Really a life gaurd is the least of my worries. I know it’s January, but it has been this way for months and in Louisiana that’s a lot of hot days, like today, it would be a great joint friendly exercise.
Finally finished Dracula. I wanted to like it I promise. But there where two main characters with no personality just there to finance the adventure and you can otherwise forget them. It’s mostly repetitious monologue after repetitious monologue. Stoker seems to forget things he has already revealed. Like OMG her teeth are sharp, then 80 pages of pointless monologue later, well at least we don’t have to worry until her teeth start to get sharp. I think he had a really good base idea. He just did not take the right parts quite far enough and half the monologue would suffice if he intended the book to be a drawn out monologue. And what’s with Van Helsing’s accent? Sometimes its so thick he sounds retarted then for the next three monologues it’s gone! And honestly the over abundance of useless male characters really just makes you expect a gang bang that never happens so I can see how with background like Dracula our modorn vampire writers took it there. Not to mention nonsensical relationships like OMG we are all so in love with this girl then a week after she is dead upon meeting girl two they are all OMG so in love do anything for you baby. So lets wrap, senseless conversation, sexual frustration, undeveloped relationships, and a main bad Guy/ the point that gets on maybe five pages. ( will edit this for flow later)

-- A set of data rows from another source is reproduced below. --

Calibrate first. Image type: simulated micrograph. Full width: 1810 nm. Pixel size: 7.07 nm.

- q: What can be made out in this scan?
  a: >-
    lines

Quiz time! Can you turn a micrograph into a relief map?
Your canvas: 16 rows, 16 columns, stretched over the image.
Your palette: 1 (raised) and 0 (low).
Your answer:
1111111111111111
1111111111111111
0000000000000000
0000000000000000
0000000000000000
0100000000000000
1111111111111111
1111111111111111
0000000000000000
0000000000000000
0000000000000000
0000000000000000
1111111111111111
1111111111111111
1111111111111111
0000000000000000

Five mile bike commute to work wouldn’t be so bad if you weren’t weak from being sick and it wasn’t raining oh and if they didn’t send yah home when you got there. Bosses always expect you to call if you cannot come in but oh how rare it is to find one that returns the favor.
So I got a couple second hand ferrets the other day. Not sure how good of an idea that was. Other than it costing a some coin of the realm, that could have gone towards proper transport, I keep trying to analyse if I really wanted ferrets again as something fun to care for or if I was impulsivly filling a void left by being away from my love, impoverished friend quantity, self doubt, and the universal condition of being alive. I have resolved to attempt turning a profit on them and if not then I have ferrets now :3 one is slightly boney while the other is quite obese. Got high calorie food stuffs for boney not sure how to cure the Juggernaut.
The womba has returned and under its relaxing spell I have put quite a dent in “Dracula”. Reviewing my Italian today was rather moot as I’ve no one to converse with in it, but hopefully soon shall be undertaking Irish with my sweetheart. Someone to talk with really nails it in. Unless you count a year of highschool Latin, this will be my fourth second language started, which I suppose speaks unfortunate volumes. Perhaps I shall cave in and also undertake Spanish, though my inner rebel is still disgusted by the commonality of it’s choice as a second language at least I shall have plenty of opportunity to practice. On a side note, while our nearby movie theater does have adjustable arm rests to improve cuddling it certainly not friendly towards co-cranial-habitation and my neck is mighty sore after finally watching “The Hobbit” And it took equal time to leave the theater as see it because our bright and shining police force decided to contraflow all traffic because of a weaponless and injuryless cat fight. At least I was stuck with my favorite person though it gave me that much more to worry about when our fellow trafficies started bellowing curses at one another, but I wouldn’t trade it for any length of time with anyone else.
Long time no blog, not that I was ever in the habbit. I just don’t feel as witty or spunky as olden days. Life in the new city has been far from glamorous, however dreadfully enriching. I miss the pile drivers from the construction two miles away. They made the entire area sound like a giant womba-bear. I’ve learned that a public bus will stop in the middle of no where for a dark man and everyone cheers for him but if a white girl is two feet from a bus stop the bus is full of curses because that girl be trippin. I found a crack pipe in a second hand jacket yesterday. Listening to my neighboors is like learning a new language. Not that I want to over hear their conversations at three in ghe morning or at any time but who can help but smile at such phrases like “bored as a bitch is a hoe”. Ah yes my life has been full of amusement, and I do mean it, though sometimes the enjoyment is strained. It has been three months and I have made zero friends and at least one stalker but I am still optimistic that I will meet someone super awesome, I mean with as many people as I’ve met the odds owe me like four best friends.
When to that lecture. the professor was from duke. he had a great topic but he seemed to be a bit obnoxious. when asked about how one of the essential ingredients was found he said basically he didnt know wasn’t his job no idea… really disrespectful to the intelligent man that figured it out. anyways they put together some chemicals and grow little metal rods then hope they mesh out in a path so signals can travel. and they are trying to make it thinner and thinner and cheaper.